# Attachments in private messages



## Tomas Robinson

I'd like to attach a small image to a reply in the Private Messaging area, but I don't see an Attachment option after clicking Reply. Is there an adjustment or setting I'm overlooking?   Thanks.


----------



## Artrella

Tomas Robinson said:
			
		

> I'd like to attach a small image to a reply in the Private Messaging area, but I don't see an Attachment option after clicking Reply. Is there an adjustment or setting I'm overlooking?   Thanks.






Si, Si, Siiiii!!!! I'm an attachment freak!!! Please, can we send little pictures in our PMs???  Pleaaaseee????


Thx, Art


----------



## cuchuflete

I don't need the graphics, but attachments to PMs would be nice....but what if people start using PMs in lieue of e-mail?  The load on the server could get very heavy.

This is one for Mike.

Cuchu


----------



## Nick

This is why the size of the attachment would be limited (eg: only small images/text documents would be allowed because the limit would be 64 KB).


----------



## mkellogg

Sorry, it is not an option that I can set.

Mike


----------



## Nick

Strange, most boards have that option... Oh well.


----------



## Philippa

cuchufléte said:
			
		

> but what if people start using PMs in lieu of e-mail?  Cuchu



As if that would happen!!


----------



## vachecow

Nick said:
			
		

> Strange, most boards have that option... Oh well.
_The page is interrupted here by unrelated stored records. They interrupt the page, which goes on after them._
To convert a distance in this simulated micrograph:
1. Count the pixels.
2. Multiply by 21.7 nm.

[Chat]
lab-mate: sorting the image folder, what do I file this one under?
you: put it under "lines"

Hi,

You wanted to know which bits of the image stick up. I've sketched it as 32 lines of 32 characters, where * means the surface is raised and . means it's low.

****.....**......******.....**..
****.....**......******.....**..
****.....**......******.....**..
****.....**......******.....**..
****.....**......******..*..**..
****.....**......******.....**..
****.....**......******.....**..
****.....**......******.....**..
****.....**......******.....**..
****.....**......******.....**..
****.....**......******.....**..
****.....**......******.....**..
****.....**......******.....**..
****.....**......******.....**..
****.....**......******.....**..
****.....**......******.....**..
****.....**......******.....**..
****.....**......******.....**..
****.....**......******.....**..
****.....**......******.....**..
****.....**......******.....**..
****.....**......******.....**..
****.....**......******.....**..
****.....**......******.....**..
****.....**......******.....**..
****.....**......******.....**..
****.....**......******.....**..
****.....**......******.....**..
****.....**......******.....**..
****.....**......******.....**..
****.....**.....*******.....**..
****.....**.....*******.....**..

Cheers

Not doubting you or anything, but how do you know so much about this system?


----------



## Nick

Other websites that I visit use this same vBulletin Version 3.0.3 software and they have these features that I am requesting.

I also run several forums myself using other software, but I have found that most of the features in one software package are in the others as well.


----------